I'm worried about Anderson Cooper. CNN's star anchor is on the cover of Vanity Fair this month looking ever so much like someone just garroted his dog. The bereft gaze, his magnificently blue eyes watery and red. Oh my God. He's been crying!
Anderson, buddy, you OK? Would you like an incompetent federal official to chew on?
Whoever approved this photo--Annie Leibovitz, Graydon Carter, Anderson's agent?--should be thrown under the satellite truck. Cooper's image as CNN's Deeply Compassionate Man, the emo-anchor, was already perilously close to self-parody, and now, well, sharks have been jumped. I can't help thinking of James L. Brooks' movie "Broadcast News," in which William Hurt's character sheds an empathetic tear and becomes a star. Cooper--propelled to the info-pop empery with his trembling, awed and ireful coverage of the Katrina disaster in New Orleans--is mining the same vein of trumped-up pathos. Anderson Cooper: He feels your pain.
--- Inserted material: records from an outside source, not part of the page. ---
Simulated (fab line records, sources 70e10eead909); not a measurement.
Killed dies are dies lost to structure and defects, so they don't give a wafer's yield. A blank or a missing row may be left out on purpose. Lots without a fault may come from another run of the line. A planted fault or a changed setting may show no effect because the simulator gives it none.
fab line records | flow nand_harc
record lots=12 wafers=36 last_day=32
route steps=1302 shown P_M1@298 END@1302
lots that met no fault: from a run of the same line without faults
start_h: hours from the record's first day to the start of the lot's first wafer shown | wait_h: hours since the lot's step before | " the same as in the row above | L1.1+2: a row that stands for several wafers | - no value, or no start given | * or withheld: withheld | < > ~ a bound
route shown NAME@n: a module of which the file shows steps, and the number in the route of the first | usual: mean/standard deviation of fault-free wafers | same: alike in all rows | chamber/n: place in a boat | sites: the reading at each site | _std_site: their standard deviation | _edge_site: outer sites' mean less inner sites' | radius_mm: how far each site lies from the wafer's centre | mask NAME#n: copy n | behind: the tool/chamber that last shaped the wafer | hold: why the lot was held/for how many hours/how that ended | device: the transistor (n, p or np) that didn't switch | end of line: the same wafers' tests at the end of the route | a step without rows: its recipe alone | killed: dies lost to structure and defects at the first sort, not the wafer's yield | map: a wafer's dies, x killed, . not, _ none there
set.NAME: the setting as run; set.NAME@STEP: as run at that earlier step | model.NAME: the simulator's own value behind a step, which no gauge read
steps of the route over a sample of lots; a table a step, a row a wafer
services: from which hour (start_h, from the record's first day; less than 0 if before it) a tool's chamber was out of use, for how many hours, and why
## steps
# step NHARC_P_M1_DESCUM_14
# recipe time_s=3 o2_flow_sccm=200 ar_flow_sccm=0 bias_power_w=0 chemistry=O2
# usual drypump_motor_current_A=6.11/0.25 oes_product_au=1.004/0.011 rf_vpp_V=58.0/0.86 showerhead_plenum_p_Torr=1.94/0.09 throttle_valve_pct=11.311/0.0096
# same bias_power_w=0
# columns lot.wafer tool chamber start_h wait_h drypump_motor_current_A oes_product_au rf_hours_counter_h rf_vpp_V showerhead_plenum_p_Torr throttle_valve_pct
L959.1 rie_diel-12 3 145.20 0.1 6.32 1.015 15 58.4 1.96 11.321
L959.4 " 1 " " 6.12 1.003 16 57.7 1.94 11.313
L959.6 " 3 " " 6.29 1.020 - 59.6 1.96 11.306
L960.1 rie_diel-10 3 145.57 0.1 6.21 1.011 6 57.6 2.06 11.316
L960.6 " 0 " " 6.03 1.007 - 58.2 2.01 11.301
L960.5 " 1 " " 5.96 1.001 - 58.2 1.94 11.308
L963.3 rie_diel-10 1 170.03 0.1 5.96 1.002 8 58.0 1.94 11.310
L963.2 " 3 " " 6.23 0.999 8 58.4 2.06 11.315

Or, in my case, he is my pain. Cooper is the foremost practitioner of the Stanislavsky school of newscasting, in which the degree of human tragedy is registered in escalating degrees of emotionalism. Actually, Anderson is the best of the lot. The worst? Anybody? That's right: Geraldo.
This is Cooper's breakout season. By the time you read this, the host of CNN's prime-time "Anderson Cooper 360°"--although it often feels more like 24/7--will have had couch time with Oprah. Cooper, 39, has a new memoir, "Dispatches from the Edge," in which he reveals that the public tragedy of New Orleans summoned up private losses, the deaths of his father and older brother.
"I tried to move on, forget what I'd lost, but the truth is, none of it's ever gone away," Cooper writes. "The past is all around, and in New Orleans I can't pretend it's not." This seems an exceedingly convenient bit of catharsis, as well as a triumph of amour-propre. The death of a major city made Cooper feel sorry for himself.
To be sure, Cooper is a compelling figure, not least because of his compelling figure: the close-cropped iron-gray hair, the flawless skin, the runner's physique, and those glacier-melt blue eyes--believe me, "dreamy" and "journalist" aren't words that often keep company. He can be charmingly offhand and unpolished at times. He stammers, wanders off-topic, and sometimes cracks himself up. These are delicious moments for an audience that has fed on the synthetic wallboard of prime-time network news.